Plato, Aristotle, and Two Schools of Sword Thought
I have recently acquired Tom Leoni's translation of Capoferro's Gran Simulacro and a historical survey of Chinese martial arts manuals. I'll be reviewing these soon enough, but Capoferro specifically helped to crystallize a thought that's been brewing for a while.
The thought is this: there are two schools of thought on how to train for combat in general. One of these starts from first principles then works down to specific examples, the other trains specific examples and the student is expected, via practice, to derive first principles. Perhaps the greatest historical example of this divide is the argument between Carranza and Pacheco on one side, and Godinho on the other - Carranza being of the opinion that fencing can be distilled to principles and the exacting application of these principles through practice being the key to victory, while Godinho believes that knowledge of the principles is revealed by the practice itself. I am, of course, using Godinho to stand in for all of the other teachers of esgrima vulgar here, because unlike them, he wrote it down.

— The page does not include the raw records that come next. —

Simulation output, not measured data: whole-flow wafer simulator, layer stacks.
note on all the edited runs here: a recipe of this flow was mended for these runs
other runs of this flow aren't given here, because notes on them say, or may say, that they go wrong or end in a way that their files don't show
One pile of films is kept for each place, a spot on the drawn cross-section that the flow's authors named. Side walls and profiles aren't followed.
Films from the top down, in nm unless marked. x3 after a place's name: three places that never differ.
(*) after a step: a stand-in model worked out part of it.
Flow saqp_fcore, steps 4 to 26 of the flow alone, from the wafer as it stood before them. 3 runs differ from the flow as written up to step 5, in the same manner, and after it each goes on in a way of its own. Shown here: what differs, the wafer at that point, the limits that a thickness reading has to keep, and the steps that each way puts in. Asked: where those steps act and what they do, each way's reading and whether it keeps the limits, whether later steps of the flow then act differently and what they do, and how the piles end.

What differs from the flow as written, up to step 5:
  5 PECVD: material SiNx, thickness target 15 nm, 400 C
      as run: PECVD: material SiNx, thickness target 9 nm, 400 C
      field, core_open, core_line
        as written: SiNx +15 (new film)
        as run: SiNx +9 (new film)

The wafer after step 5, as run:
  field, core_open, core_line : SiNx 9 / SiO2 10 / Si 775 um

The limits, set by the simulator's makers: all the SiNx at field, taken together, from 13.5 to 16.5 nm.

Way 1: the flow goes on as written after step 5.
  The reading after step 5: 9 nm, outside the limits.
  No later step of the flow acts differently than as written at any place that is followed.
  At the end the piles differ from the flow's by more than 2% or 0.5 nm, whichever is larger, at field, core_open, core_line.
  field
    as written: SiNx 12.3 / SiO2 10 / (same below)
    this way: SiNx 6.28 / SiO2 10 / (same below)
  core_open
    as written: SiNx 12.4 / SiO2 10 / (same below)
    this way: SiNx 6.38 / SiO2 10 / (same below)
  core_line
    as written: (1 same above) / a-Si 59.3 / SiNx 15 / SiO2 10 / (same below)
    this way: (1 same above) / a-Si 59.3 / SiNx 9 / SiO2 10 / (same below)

This is a much older argument than simply Spaniards in the sixteenth century (how's that for alliteration?) and goes back at least as far as Plato and Aristotle. For Plato, the representation in the physical world of a thing was not the thing, but an imperfect version of a perfect ideal, or "form." By study of things in the world, the abstract version of a "thing" could be derived, coming closer and closer to that perfect form. Thus, a navy blue coat is an imperfect expression of navy blue; navy blue is an imperfect expression of blue, and there is a metaphysical (literally "beyond the physical") expression of Blue which each of these removed steps represents. At the highest possible level is the form of The Good, from which everything else is a less perfect expression. This is why Plato's Socrates is such a jerk - he keeps trying to get people to abstract their definitions of things such that the Form is revealed, and keeps pointing out exceptions to their definitions.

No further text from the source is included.